My 1984 sewing machine handed down from my mom.

My 1984 sewing machine handed down from my mom.

Do you believe it? I got the sewing machine out last night and sewed! The curtains aren’t finished, but I got almost to the half way point.  The print and solid pieces have been sewed together on 2 panels and then the two sides have been hemmed. I was going to sew the top and bottom, but realized I needed the new pinking shear blade that I ordered from Joann’s online last week.

I have always loved the look of the pinked edge and finally ordered the extra blade for my rotary cutter-a must have for any sewer or crafter. The rotary cutter is by far one of my favorite tools! I’m excited to actually use the pinking blade for it’s intended purpose-to reduce frayed edges. I could double turn the edges of the fabric before sewing it, but I want to make this as easy as possible, so a pinked edge and one turned seam it is.

I received the confirmation today that my order from Joann’s shipped so in a few days I should have my pinking blade and finish off the bottom of the curtains. I should have the other 2 panels ready by then as well.


Here’s a recap of the curtain project:

I bought Amy Butler‘s Optic in Linen and am sewing a panel across the top of some off white fabric I picked up in town. Nothing fancy. But I would say making your own curtains is definitely for the “pleasure” of making your own curtains. It may or may not be cheaper than buying pre-made. It depends on how you value your time, the fabric you pick and the size of your windows. Staying motivated is key and having a large space is helpful, although I have manage fine with the floor.
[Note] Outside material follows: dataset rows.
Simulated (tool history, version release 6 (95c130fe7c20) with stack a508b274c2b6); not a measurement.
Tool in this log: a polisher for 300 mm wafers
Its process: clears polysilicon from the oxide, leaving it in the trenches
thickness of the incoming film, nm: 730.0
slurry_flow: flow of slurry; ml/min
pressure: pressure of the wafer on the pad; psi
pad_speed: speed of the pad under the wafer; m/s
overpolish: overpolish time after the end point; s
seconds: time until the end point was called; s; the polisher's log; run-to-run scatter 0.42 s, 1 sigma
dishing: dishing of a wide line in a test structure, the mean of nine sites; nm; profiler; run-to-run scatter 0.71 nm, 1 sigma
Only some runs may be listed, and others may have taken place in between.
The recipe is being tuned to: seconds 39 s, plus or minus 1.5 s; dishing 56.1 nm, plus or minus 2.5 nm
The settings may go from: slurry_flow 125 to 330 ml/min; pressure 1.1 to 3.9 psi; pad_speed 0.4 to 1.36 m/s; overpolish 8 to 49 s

What I realized, is that there really is not a lot of actual sewing involved in sewing. There is planning-oh the planning! And measuring and cutting-and freaking out about cutting. Then the pinning and the pressing. Then some sewing. More pressing. I had an entire monologue about sewing running through my head last night, perfect for my blog. But it is too hard to take notes and sew so I am trying to remember the thoughts from last night.

This was were the fabric sat for 2+ weeks ready for me to sew after ironing

This was where the fabric sat for 2+ weeks ready for me to sew after ironing

The joys of working on the floor.

The joys of working on the floor.



Yes, the seam ripper came out.

I was really wanting to completely finish one panel so I measured, pressed, pinned and sewed the top seam. Half way through I realized that the seam was crooked because the fabric was cut skewed (and the raw edge ready did need the pinked edge). I didn’t finish tearing out the seam because that is a better task to do while watching T.V. I didn’t want to waste my sewing mojo. So I went back to pressing and pinning and sewing.

More pressing.

More pressing.


2 panels sewn and back to the resting place.

2 panels sewn and back to the resting place.

I was almost done for the evening and almost managed to make it through without burning myself. Which is a surprise since I was working on the floor with a small ironing pad and lots of fabric. Today I have a small ‘V’ shaped burn on the top of my hand. A wound for my work.